ATGBICS at Embedded World 2026: Compatible Transceivers, Legacy Optics, 800G QSFP, DAC and AOC

Posted by – March 16, 2026
Category: Exclusive videos

ATGBICS is positioning itself as a practical supplier for industrial network connectivity rather than just another optics reseller. The main story here is compatibility at scale: transceivers for more than 300 vendor ecosystems, support for legacy and current modules, and a business model built around keeping networks running when original OEM parts have gone end-of-life. That matters in embedded and industrial systems where redesigning around a discontinued optical part can be far more expensive than the module itself. https://atgbics.com/

A big part of the discussion is obsolescence management. ATGBICS describes a process where the bill of materials is locked, prototype samples can be validated against a customer’s hardware, and repeat orders can be built with the same chipset, laser, and configuration that was previously qualified. For industrial Ethernet, long-lived automation platforms, transport systems, and ruggedized infrastructure, that kind of traceability can be more important than chasing the newest data rate.

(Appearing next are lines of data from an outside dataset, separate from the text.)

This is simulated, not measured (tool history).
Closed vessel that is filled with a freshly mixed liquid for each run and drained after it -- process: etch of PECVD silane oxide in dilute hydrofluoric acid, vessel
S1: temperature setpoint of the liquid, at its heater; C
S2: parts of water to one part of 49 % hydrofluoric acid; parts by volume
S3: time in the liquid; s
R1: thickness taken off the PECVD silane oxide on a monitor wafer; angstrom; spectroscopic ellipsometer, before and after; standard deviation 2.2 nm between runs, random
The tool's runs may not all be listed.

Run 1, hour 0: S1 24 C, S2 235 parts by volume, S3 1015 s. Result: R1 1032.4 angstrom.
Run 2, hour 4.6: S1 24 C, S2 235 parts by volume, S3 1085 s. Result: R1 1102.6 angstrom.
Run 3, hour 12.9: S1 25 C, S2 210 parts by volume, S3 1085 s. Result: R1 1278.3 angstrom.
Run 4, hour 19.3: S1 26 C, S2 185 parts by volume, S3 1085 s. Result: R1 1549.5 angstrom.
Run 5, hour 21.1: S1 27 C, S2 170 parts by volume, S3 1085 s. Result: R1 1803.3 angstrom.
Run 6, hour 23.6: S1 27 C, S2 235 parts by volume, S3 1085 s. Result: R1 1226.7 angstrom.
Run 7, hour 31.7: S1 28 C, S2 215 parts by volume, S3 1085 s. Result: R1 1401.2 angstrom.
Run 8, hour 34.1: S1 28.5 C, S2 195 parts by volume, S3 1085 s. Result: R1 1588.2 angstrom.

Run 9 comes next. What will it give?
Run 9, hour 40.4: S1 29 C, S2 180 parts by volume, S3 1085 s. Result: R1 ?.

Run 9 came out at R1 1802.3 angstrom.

The interview also makes clear that this is not only about old through-hole optics from the 1990s. The portfolio shown moves from 1×9 and 2×5 legacy transceivers to 1G and 10G workhorse SFP-class modules, then all the way up to high-bandwidth QSFP and direct attach cable options used in data center and AI networking. The interesting angle is that the same company is covering both ends of the market: replacement parts for installed industrial gear and compatible modules for newer high-density switching environments.

What gives the video some depth is the manufacturing and customization side. ATGBICS talks about working with factory partners in Taiwan and China, offering certificates of conformity, custom firmware, private labeling, and barcode-level branding for OEMs building their own switch, router, or PoE product lines. Filmed at Embedded World 2026 in Nuremberg, the interview shows how optical connectivity is increasingly tied to supply-chain resilience, second-source qualification, and lifecycle planning, not just raw bandwidth.

The result is a useful look at a part of embedded infrastructure that usually stays in the background. Instead of focusing on headline silicon, this conversation is about pluggable optics, DACs, AOCs, OEM-compatible coding, industrial temperature requirements, and the economics of keeping deployed systems alive for years longer than the original vendor may support. That makes the video relevant for engineers, sourcing teams, EMS partners, and network equipment makers dealing with both legacy maintenance and forward migration.